ESPRI-Mod / synda

ESGF Downloader (this is a deprecated repository, the tool has now moved to https://github.com/ESGF/esgf-download)
https://espri-mod.github.io/synda/
21 stars 11 forks source link

Dataset not found but available on ESGF web interface #178

Closed francocatalano closed 3 years ago

francocatalano commented 3 years ago

Hi, Some datasets are not found by synda but are available on the esgf web interface. For example, searching for this dataset (in a selection file): project=CMIP6 variant_label=r1i1p1f1,r1i1p1f2 source_id=IPSL-CM6A-LR experiment_id=amip-lfmip-pdLC,amip-lfmip-rmLC table_id=Amon variable_id=ua,va latest=true

returns: Dataset not found

I've played a bit changing indexes and default_index parameters in conf/sdt.conf but it did not solve the problem.

But if I look for the the same dataset on, e.g., https://esg-dn1.nsc.liu.se/search/cmip6-liu/ I can find and download it with wget.

Any reason for this strange behavior and how can I make synda discover and download the dataset? I am using synda v3.32

Thanks a lot.

Franco

painter1 commented 3 years ago

I can report the same phenomenon. With CMIP6, r1i1p1f1, amip-lfmip-pdLC, Amon, ua, the ESGF search page shows datasets from NCAR, MPI, IPSL, and EC-Earth. My large Synda database is supposed to include all Amon data - an incremental install is run nightly. But for this case it includes only datasets from NCAR, MPI, and EC-Earth - no matching IPSL dataset. In the search page I cannot see anything unusual about the IPSL dataset.
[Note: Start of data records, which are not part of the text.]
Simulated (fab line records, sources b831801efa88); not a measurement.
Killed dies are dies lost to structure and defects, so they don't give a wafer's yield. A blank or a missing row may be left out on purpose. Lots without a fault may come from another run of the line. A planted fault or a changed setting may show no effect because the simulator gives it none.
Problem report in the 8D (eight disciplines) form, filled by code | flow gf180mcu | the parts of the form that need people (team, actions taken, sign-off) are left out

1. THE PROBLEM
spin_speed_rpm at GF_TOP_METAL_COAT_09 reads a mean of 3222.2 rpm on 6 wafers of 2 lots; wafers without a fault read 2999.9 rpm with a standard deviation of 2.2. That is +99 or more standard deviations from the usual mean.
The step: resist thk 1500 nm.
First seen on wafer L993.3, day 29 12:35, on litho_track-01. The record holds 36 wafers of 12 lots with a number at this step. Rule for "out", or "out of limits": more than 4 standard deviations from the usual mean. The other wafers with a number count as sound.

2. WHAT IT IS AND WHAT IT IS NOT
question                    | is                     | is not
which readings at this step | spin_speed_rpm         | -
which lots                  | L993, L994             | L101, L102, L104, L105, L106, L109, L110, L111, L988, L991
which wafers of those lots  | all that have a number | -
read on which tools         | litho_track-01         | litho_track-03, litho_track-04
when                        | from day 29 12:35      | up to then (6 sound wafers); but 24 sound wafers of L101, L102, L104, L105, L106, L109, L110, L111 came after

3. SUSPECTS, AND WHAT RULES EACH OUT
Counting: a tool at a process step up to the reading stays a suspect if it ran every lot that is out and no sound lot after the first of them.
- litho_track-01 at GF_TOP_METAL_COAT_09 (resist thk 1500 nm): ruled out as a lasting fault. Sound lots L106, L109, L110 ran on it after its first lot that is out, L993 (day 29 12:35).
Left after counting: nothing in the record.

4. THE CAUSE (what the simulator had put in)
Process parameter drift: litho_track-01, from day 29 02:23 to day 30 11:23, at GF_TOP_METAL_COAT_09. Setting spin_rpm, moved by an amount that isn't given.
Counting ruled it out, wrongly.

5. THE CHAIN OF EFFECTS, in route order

I tried a search url similar to those which Synda uses. It reported datasets from all four sources: https://esgf-node.llnl.gov/esg-search/search?variable_id=ua&fields=instance_id,timestamp,_timestamp,type,size&table_id=Amon&mip_era=CMIP6&experiment_id=amip-lfmip-pdLC&variant_label=r1i1p1f1&distrib=true&type=Dataset&latest=true&format=application%2Fsolr%2Bjson&limit=9000&offset=0

This time there was something unique about IPSL. For the other three institutes, the search found two results, identical in the returned fields other than _timestamp. There was only one result for IPSL. I have no idea of what this could mean.

AtefBN commented 3 years ago

Hello @francocatalano I have duplicated this behavior on our development environment and retraced the issue to the default CMIP6 template file that is used to sometimes add default parameters to synda queries, only this time it was more harmful than helpful. To fix this you can go to your synda home directory, under conf/default/default_CMIP6.txt get rid of the institutionç_id option as well as the data_node option. This resulted in synda finding the files as expected. Hope this helps.

I have not tried to duplicate the fix to your case @painter1 but I suspect it should yield similar results, ping me if otherwise! And sorry gentlemen for the inconvenience.

painter1 commented 3 years ago

Thank you Atef! I cleaned out the default selection files as you suggested and the missing dataset appeared on another installation. Probably more datasets came too; I haven't checked.